So Ive had a lot on my mind lately, this may be a super long post but I thought I need to just get it all out, I’m not one for being public about my life or feelings but I think suicide awareness is super important and what follows after. Feel free to scroll past this post it won’t be everyones cup of tea, its just my own words and thoughts on dealing with loosing a loved one through suicide.
I didn’t create this page to be about me, nor do I want sympathy, it’s not meant to be about me or really how I feel. Its about being aware that this happens so often, my brother was so lost, sad, lonely that he thought this was his only way out, be sorry for him, be sorry for them. I don’t even want to imagine the pain it takes to feel that way but to know a loved one felt that much pain is horrible.
Im not sure yet still how I feel about the whole process. I don’t feel angry like everyone else did, I cant be angry, I refuse to be angry at him. I feel lost, I barely have a moment to comprehend being sad cos I don’t want to let it in, it would probably all be easier if I just did cry and feel like I was drowning in my own tears but I just cant, I don’t think it means I’m not grieving I’m just not ready to feel, not feeling SUX!! How do you experience life when you cant feel? I don’t have all the answer to my crazy questions I do know that I’m ok just very confused I can see the logic answers but you cant make yourself feel what you know you need to. I wonder if he knew how painful all this would be for us, did he think about it? Obviously I’m not the only one hurting.
So many questions that cant be answered! I wonder if I would feel different had his death come differently, if he wasn’t the one that controlled it. Would it be easier to know there was no choice, that it just had to be.
I would like to think of him without thinking of the way in which he died, his death seems to define him at the moment, he was my brother not just my brother that took his own life so why cant I think of you? For every slight sad song I hear I think of you, I would have given anything to hold you tight and tell you I’m here and you’re OK.
Its hard to run in your name, I know how proud you were of me but sometimes wonder if you would be asking why I would do this for you when I wasn’t there to save you through your struggles.

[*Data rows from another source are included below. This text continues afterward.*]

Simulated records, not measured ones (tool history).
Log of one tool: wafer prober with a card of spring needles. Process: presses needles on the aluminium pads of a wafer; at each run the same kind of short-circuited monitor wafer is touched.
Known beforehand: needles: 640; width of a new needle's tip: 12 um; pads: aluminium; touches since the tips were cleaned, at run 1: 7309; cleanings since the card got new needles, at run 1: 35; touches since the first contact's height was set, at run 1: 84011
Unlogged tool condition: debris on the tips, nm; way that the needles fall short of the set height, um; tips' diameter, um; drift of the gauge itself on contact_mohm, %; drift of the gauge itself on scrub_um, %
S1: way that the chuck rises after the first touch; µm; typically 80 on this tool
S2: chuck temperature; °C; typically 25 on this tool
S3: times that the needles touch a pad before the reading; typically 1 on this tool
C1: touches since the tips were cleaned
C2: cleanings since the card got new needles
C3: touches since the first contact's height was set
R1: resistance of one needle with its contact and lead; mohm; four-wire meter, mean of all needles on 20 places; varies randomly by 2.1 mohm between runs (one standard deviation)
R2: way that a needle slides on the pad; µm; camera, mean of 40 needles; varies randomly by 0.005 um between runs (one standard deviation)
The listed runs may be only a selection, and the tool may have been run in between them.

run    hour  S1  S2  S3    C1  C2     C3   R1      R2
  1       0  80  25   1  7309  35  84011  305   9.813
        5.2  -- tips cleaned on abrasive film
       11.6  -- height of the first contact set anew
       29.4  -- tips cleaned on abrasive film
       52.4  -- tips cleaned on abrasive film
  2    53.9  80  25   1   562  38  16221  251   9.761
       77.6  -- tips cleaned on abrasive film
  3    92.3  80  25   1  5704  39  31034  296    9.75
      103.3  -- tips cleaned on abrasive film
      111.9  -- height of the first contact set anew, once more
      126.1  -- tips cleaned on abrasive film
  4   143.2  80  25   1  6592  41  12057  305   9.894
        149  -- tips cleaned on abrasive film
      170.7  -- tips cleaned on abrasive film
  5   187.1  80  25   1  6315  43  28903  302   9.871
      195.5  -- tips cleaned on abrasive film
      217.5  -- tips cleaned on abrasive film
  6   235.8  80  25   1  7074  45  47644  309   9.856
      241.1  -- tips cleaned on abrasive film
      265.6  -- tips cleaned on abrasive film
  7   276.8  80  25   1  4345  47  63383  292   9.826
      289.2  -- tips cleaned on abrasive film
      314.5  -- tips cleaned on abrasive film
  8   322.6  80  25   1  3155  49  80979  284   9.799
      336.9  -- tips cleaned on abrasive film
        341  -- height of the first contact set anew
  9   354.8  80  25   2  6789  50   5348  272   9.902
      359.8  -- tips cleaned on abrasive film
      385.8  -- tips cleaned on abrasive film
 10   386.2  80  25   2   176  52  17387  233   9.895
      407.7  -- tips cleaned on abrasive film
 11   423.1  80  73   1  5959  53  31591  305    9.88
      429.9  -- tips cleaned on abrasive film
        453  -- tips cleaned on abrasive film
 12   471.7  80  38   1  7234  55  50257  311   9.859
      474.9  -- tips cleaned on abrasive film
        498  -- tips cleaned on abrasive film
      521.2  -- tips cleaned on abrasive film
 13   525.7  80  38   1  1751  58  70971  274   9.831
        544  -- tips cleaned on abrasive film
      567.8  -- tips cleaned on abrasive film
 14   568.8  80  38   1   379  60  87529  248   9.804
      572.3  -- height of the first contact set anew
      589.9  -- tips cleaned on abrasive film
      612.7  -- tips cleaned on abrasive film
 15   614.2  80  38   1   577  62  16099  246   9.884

I know its not my fault, but these are the stupid thoughts that you just cant control the stupid ones like others that often lurk around while trying to process the fact that yes you did actually do it, yes you are gone, and we cant have you back. Maybe if I ignore it long enough ill never have to deal with it, or maybe you will haunt me forever.
I want to run for my brother, I want to run to raise awareness I want to do something tough and amazing to honour him and allow others to know it happens all too often, but it’s so hard to be motivated when its hard to think of the reason I’m doing this, I wish this wasn’t the reason. I don’t have solutions but awareness and even just being able to help support other families going through the same pain is worth something and If I can raise money in the process that would be great as well.
I never loved running I loved the feeling it gave me afterwards, I loved the sense of achievement and feeling free, running is always hard its never easy but I did conquer the mental side of it, I was able to push myself but since he passed I struggle to get 100metres I struggle to make myself move forward, it doesn’t mean I don’t go, it just means it takes a lot of energy and emotion to get myself there I find it hard to focus and often think of him and my thoughts wander in circles its hard when you’re trying to be strong mentally. A new challenge ill have to face I guess and maybe it will break me down enough to let you in and allow me to feel again.
I am OK, I am not crazy I am just trying to understand my feelings and my brothers (although I probably never will) I am sad and I am happy and I’m nothing in between, things will settle in time I know they will.
Everyone feels differently there is no right or wrong way, feelings are just feelings.
I have not yet created an event because of the weakness I feel in pushing forward, I’m still aiming for where I need to be and I know it will happen I may just need to heal myself slightly first.